Monday, April 25, 2016

From My Collection: Murray’s English Grammar 1827

My 1827 copy of A New Abridgement Of Murray’s English Grammar
I collect books. Not surprising for an author, I know, but the books I collect aren't on most wishlists.

I only collect certain antique textbooks. My favorites are pre-1860 American schoolbooks because I imagine these books could have been taken to the Land with the founders in my Uncharted series. Good condition is a plus, but I love little notes and doodles by students. I also find fading, foxing, and crackly pages charming.

Title page of A New Abridgement Of Murray’s English Grammar

Since this hobby is strongly linked to my fiction series, I decided to feature some of these wonderful old schoolbooks. I refer to them in my stories and sometimes show a character reading or holding one. Today I present an 1827 copy of A New Abridgement Of Murray’s English Grammar. The actual title is: A New Abridgement Of Murray’s English Grammar, with questions, containing all that is generally used in the duodecimo and octavo editions, condensed and arranged to facilitate the learner.

Fun 190 year old doodle of a goat and a house.
Lindley Murray was an American Quaker born at Swatara, Pennsylvania in 1745. After the American Revolution, he moved to England where he wrote many prominent textbooks, including Murray’s English Grammar. 

According to the now public domain article[1] by Charlotte Fell Smith (1894): His attention was... drawn to the want of suitable lesson-books for a Friends' school for girls in York, and in 1795 he published his ‘English Grammar.’ The manuscript petition from the teachers requesting him to prepare it has been religiously preserved. The work became rapidly popular; it went through nearly fifty editions, was edited, abridged, simplified, and enlarged in England and America, and for a long time was used in schools to the exclusion of all other grammar-books.

Lindley was married 57 years and had no children. He wrote and published 11 textbooks. Hundreds of thousands of copies of his books were used in schools around the world. Through his books, he taught more children than most of us ever will.


The author, Lindley Murray, died in 1826, so it's understandable the publisher didn't consult him on the alteration.

You can see and feel the press marks in the paper. Love the old process!

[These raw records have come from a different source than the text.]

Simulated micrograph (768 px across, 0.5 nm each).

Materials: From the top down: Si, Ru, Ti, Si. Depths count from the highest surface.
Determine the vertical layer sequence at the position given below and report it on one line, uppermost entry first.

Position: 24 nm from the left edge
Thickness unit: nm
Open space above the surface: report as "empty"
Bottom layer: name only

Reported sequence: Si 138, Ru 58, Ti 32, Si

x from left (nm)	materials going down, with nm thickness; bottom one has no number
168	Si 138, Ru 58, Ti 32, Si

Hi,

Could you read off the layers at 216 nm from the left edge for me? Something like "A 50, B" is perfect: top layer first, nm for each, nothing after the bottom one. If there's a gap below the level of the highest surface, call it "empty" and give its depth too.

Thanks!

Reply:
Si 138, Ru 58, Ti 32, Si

[1] Smith, Charlotte Fell (1894). “Murray Lindley”. Dictionary of National Biography. 39. London: Smith, Elder & Co.

2 comments:

  1. That is so awesome! I got to look at a Bible that was very old. The pages were very fragile, but that old book smell was there. I imagined who got to read it and the fact that it was passed down in the family was amazing to me. Books have so many secrets!